It was a show for marketing purposes. It involved two personalities, Brigitte Bardot and Pablo Picasso, playing in fact themselves. Two more protagonists were present. But cannot be seen in the pictures, in which the show for marketing purposes resulted, pictures, which, to the present day, are spread around the globe (and often associated with informations that are not factually correct).
To say that the encounter was a show, or just a show, is not enough. Because this show indeed produced some interesting pictures, which, also are worth to be studied for art historical purposes in more detail. Which is why we are analysing here the encounter of Brigitte Bardot with Picasso more in depth (or, said in the jargon of Cultural Studies, as a ›cultural text‹, as a complex of texts and images, producing meanings, subtexts, suggestions and fantasies). The broader framework is that of an analysis of Picasso tourism in its various variants (for political purposes, for marketing purposes and so on). And the analysis here is also meant to be included in our Dictionnaire amoureux villa La Californie (which is, again, a contribution to our Dictionary of Imaginary Art Historical Works).


(Picture: DS; Google search)

(Picture: DS; Google search)

(Picture: artnet.de; actual author: Jérôme Brierre)

When and where did the encounter of Brigitte Bardot with Pablo Picasso actually take place?

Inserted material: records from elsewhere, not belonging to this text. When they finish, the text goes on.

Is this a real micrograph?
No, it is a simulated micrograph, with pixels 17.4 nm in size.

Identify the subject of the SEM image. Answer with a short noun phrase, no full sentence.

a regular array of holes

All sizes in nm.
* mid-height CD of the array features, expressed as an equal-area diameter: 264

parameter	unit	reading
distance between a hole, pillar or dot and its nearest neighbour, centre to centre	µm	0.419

The question of where is easy to answer: it did take place in Picasso’s then home, villa La Californie, at Cannes. (The Guardian got it wrong here; the encounter did not take place in nearby Vallauris, where Picasso had had a studio that, however, he was no longer using in 1956.)
It was during the Cannes film festival of 1956, which lasted from 23 April to 5 May, but it is not known on which exact day the encounter did actually take place.
The bigger picture shows a Picasso, who had done a film on himself, as one may say, as he had cooperated with Henri-Georges Clouzot in 1955, and for a film that premiered at the 1956 Cannes film festival. The shooting in 1955 is said to have exhausted him much, and he had also been ill in February/March, but he showed in better shape in the spring. Brigitte Bardot was promoting Cette sacrée gamine, a recent film that already had premiered, and was ahead of shooting Et Dieu… créa la femme in the summer, the film that was to make her really famous (in the US at first). Film journalist Christian Jungen interestingly wrote in his dissertation (Jungen 2008, p. 78) that the image of Bardot as a sort of ›sex kitten‹, in his opinion, already existed before the making of that particular film, so that one may say that the film not actually created, but rather reproduced – and enhanced – an already existing image.
The same, by the way, could be said about the film The Mystery of Picasso, whose poster showed Picasso as a painter, but at the same time as a sort of predator, lurking in the dark (see picture left below), with the painting of a reclining woman.
It was in the interest of everyone promoting French film for global sale to have come Picasso and Bardot together, and of course it was in the interest of a film magazine which covered the Cannes film festival. So everyone was involved here due to personal interest.


Who was present?

Actress Brigitte Bardot who was 21 years old at the time (it was the year of her 22nd birthday) and Pablo Picasso, who was 74 years old at the time (it was the year of his 75th birthday). Also present was at least one journalist, Pierre Leprohon, and one photographer, Jérôme Brierre.


(Picture: photo.fr)

Was this the biggest event in the history of showbusiness?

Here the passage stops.